02-22-2018 04:10 PM - edited 02-22-2018 04:50 PM
Could someone give me a reality check on how fast the Vivado tool chain is expected to run? I mean the entire Synthesis, Implementation, Generate Bitstream sequence.
Here's what I get on a simple "hello world" design involving a single top.v with a simple 40-bit counter, sending 8 outputs to pins, no additional IP, targeting a CMod A7-35. I am using pretty much out-of-the-box settings in Vivado, so far as I am aware.
If I make a minor change to top.v, then click on "Generate Bitstream", this invokes the entire chain (no surprise), which takes a total of over 3 minutes to run, using 100% of one CPU, and sometimes up to an additional 50% of another.

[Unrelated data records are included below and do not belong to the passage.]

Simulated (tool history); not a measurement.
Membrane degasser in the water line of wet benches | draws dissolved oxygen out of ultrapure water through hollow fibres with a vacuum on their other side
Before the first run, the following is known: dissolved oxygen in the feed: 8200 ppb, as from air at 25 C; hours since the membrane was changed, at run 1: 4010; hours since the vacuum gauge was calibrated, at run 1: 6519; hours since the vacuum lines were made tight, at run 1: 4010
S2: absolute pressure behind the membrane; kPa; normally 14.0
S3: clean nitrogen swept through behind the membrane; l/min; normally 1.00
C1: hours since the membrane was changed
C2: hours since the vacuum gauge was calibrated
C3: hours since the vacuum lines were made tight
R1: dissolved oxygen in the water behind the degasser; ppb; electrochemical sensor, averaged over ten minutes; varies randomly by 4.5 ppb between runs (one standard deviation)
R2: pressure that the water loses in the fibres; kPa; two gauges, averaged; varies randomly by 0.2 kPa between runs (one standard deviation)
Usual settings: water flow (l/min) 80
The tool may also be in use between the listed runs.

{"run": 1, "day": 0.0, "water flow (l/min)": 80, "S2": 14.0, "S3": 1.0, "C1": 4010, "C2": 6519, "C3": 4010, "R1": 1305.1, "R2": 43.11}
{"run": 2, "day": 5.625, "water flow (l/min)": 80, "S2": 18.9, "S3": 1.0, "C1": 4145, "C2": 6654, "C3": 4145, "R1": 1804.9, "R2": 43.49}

Windows 7, on AMD Phenom 6 core CPU with 8G or RAM. There does not seem to be undue memory paging and not all that much disk activity in general, so this seems to be CPU bound.
Is this normal? Or am I unknowingly asking it to go particularly slow somehow?
02-22-2018 04:32 PM
@gwideman Before I answer, let me ask a couple questions.
Are you coming from a software development background? Are you comparing Vivado with say, MS Visual Studio?
02-22-2018 04:47 PM
The short answer is: I am comparing it to the clock.
If you are asking whether I have experience with other environments that have a build process, yes I do. I don't know how this would be relevant, since I don't expect a build process that produces an "X" to have any relationship to one that produces a "Y".
I do expect that development iterations should be as fast as possible, because waiting costs time, attention and salary. As a consequence, I would expect that if a build process doesn't have to do very much (surely producing a bitstream for a counter is pretty easy), then it should run fast.
Hence my motivation to find out whether a baseline build time of over 3 minutes is normal, or have I missed something?
02-22-2018 05:03 PM
A build time for any modern FPGA of 3 minutes would be considered extraordinarily fast. Even for a "hello world" type application.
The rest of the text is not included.